When the change came, it came subtly, like a thief in the night, taking away something precious and irreplaceable.
"Well maybe Santa will bring you a deer rifle for Christmas," I told Lawrence. "That is, if you behave and are a good boy. You don't want to be on Santa's naughty list."
A broad smile came over Lawrence's 11-year-old freckled face. "Sure Dad," he said, eyes twinkling.
"So what are you smiling about," I shot back.
"Oh nothing, Dad. Nothing at all. Just wondering about the deer rifle."
And so it happened. My heartstrings twanged and my eyes misted up. Time rolls on.
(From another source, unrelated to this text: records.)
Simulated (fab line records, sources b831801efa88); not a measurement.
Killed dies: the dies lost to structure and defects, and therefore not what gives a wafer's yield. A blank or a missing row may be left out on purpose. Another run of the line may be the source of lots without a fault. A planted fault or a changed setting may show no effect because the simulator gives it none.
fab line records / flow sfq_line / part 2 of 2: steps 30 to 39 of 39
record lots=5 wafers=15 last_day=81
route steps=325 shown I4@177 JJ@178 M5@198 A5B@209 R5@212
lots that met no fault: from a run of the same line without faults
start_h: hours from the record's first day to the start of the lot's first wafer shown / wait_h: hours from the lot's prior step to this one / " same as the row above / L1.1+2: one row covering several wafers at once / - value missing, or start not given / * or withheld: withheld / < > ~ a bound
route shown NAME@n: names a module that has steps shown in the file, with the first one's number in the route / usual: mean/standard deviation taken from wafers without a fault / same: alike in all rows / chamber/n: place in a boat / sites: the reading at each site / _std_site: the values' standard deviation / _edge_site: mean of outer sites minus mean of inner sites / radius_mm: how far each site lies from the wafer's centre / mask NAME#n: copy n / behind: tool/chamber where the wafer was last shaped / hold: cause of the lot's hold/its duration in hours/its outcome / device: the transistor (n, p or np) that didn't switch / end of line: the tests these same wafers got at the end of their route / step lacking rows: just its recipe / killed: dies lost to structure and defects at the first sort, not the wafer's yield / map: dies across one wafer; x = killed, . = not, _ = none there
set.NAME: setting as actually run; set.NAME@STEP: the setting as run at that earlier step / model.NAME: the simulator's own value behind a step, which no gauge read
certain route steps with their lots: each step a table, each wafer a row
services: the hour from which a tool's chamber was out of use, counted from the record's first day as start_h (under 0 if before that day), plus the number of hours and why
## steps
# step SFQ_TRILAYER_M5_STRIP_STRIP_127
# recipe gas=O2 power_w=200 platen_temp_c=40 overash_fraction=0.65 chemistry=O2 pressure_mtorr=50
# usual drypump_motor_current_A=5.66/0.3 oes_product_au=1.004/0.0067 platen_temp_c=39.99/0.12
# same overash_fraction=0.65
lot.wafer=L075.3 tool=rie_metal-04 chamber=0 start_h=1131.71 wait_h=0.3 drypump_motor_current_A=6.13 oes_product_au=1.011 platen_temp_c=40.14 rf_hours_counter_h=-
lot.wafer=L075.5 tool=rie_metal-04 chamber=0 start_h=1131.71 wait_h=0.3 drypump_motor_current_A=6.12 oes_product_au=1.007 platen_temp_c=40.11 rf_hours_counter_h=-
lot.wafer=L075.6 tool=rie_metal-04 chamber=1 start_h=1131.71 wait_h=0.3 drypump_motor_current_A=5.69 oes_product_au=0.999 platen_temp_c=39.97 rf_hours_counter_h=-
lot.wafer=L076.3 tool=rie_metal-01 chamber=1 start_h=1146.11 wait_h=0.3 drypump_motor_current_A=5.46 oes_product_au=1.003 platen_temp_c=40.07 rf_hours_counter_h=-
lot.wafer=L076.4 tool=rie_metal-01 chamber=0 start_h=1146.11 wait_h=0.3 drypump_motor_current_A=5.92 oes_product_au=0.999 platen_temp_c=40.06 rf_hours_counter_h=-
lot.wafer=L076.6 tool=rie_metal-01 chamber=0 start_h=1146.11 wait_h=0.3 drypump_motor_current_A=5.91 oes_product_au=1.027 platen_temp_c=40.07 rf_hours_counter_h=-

Then came the confessions. How the clues added up. Our various cover-up stories over the years suddenly were placed in the context of a bigger picture. Faith was shaken.
That's what it's all about, isn't it? Faith. We have our eyes and ears. We use our senses from the moment we are born to suck in countless bits of information. Our young brains are vacuum cleaners.
As we age, our developing brains filter this vast data, throwing out most of it and stitching what we deem important into an ironclad construct of reality. When things do not fit this reality, we dismiss them as not real, as fantasy, as pretend.
But we miss something. We miss something very big. We miss the fact that our entire reality is limited by our meager human senses. We are only privy to the tiniest slices of the big picture.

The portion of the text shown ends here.